There times when a plant out grows its spot or needs to be moved to make way for a new garden design. When transplanting a shrub or tree be aware of the weather. Though possible, transplanting shrubs during very hot weather is definitely not recommended, it can cause great stress to the plant, even with lots of watering. To ensure the plant remain healthy, transplant in the spring or fall when the weather is cooler. Even then, however, watering is the most important thing you can do.
Before you start digging it may be necessary to carefully tie up the existing branches which may be in the way. Doing this will give you a better view of what you are doing. Once you’ve tied up the shrub, begin to dig around the plant’s trunk. Its recommended to dig up as much of the roots as possible. Generally, 12" of root ball for every 1" of stem caliper, is adequate. Dig a circular trench around the trunk of the tree or shrub. Dig straight down and pull the soil away from the plant.
After you‘ve dug a deep trench around the trunk of the plant, begin to dig across, beneath the plant. Do this from all sides of the plant. Avoid prying the shrub out of the ground before its ready, you could break apart the root ball and loose much of the outer fibrous roots. Once the plant becomes loose you’ll be able to remove the tree or shrub from the hole. This is the difficult part, especially with larger shrubs and trees. Smaller tree and shrubs can generally be lifted out of the ground with ease.
To remove a large plant from the ground, lean it, root ball and all, to one side and place some sturdy burlap or an old blanket beneath the roots. Next, lean the plant to the other side on and pull the burlap though. Two people should be able to remove the plant from the ground with the root ball intact.

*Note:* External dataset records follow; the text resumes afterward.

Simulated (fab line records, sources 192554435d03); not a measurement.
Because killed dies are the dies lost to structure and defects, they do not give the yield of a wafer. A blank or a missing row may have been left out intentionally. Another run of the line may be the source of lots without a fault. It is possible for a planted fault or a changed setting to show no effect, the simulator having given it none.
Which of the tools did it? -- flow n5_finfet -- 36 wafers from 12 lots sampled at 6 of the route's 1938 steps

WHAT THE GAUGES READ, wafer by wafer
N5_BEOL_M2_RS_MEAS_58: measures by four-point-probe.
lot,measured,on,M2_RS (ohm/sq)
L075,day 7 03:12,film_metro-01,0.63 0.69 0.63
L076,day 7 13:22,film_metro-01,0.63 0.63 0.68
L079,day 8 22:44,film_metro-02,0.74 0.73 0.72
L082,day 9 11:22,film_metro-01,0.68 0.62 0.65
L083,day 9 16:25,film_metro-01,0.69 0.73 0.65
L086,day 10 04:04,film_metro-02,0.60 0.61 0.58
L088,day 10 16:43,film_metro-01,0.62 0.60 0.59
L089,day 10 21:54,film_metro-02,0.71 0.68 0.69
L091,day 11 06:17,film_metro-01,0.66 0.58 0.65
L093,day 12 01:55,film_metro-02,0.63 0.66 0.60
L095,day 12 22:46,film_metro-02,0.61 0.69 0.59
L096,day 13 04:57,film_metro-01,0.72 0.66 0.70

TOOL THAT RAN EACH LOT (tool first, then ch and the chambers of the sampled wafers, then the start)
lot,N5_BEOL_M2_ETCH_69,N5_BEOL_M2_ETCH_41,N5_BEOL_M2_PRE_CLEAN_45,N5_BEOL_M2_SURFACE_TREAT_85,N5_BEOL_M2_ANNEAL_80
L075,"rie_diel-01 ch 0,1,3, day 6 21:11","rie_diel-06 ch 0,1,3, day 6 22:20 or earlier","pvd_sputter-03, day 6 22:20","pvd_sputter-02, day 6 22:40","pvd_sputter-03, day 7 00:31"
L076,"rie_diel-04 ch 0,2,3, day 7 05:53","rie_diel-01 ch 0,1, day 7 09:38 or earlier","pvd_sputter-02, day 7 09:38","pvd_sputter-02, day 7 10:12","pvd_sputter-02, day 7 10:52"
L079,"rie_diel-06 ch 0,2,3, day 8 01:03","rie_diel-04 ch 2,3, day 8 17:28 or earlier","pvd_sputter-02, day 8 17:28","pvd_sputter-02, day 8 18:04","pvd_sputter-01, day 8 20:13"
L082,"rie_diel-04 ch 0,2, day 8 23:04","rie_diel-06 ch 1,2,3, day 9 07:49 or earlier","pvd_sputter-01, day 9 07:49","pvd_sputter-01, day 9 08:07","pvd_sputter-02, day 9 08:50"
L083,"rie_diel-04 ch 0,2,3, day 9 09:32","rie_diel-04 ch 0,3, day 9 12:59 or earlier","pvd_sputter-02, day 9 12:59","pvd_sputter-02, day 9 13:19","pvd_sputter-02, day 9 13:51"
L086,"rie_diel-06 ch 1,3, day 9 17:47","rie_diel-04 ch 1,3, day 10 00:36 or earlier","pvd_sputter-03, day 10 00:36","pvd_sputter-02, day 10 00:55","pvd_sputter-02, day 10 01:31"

Plants should be kept moist while out of the ground and should only be out of the ground for a limited amount of time. They should be planted again as soon as possible. When planting the shrub in its new spot follow these general guide lines for planting. Dig a hole twice the diameter of the root ball and just as deep. Place the plant in the hole making sure that the top of the root ball is at the existing grade of the garden. If there are some roots which seem to be getting in the way of the plant sitting properly you can prune them. Never plant new or transplanted tree and shrubs too low or too high, this a major cause of premature plant decline. Back fill the hole with a mix of existing soil, peat moss and compost or manure to the half way mark. At this point water the plant and allow the soil to settle. This will prevent the formation of air pockets in the hole Construct a saucer around the trunk of the tree to prevent runoff and water again. If the plant is tall and exposed to wind, staking may be needed.
Though some trees and shrubs are easier and more successfully transplanted than other, these general guidelines will give your plants the best possible chance or survival.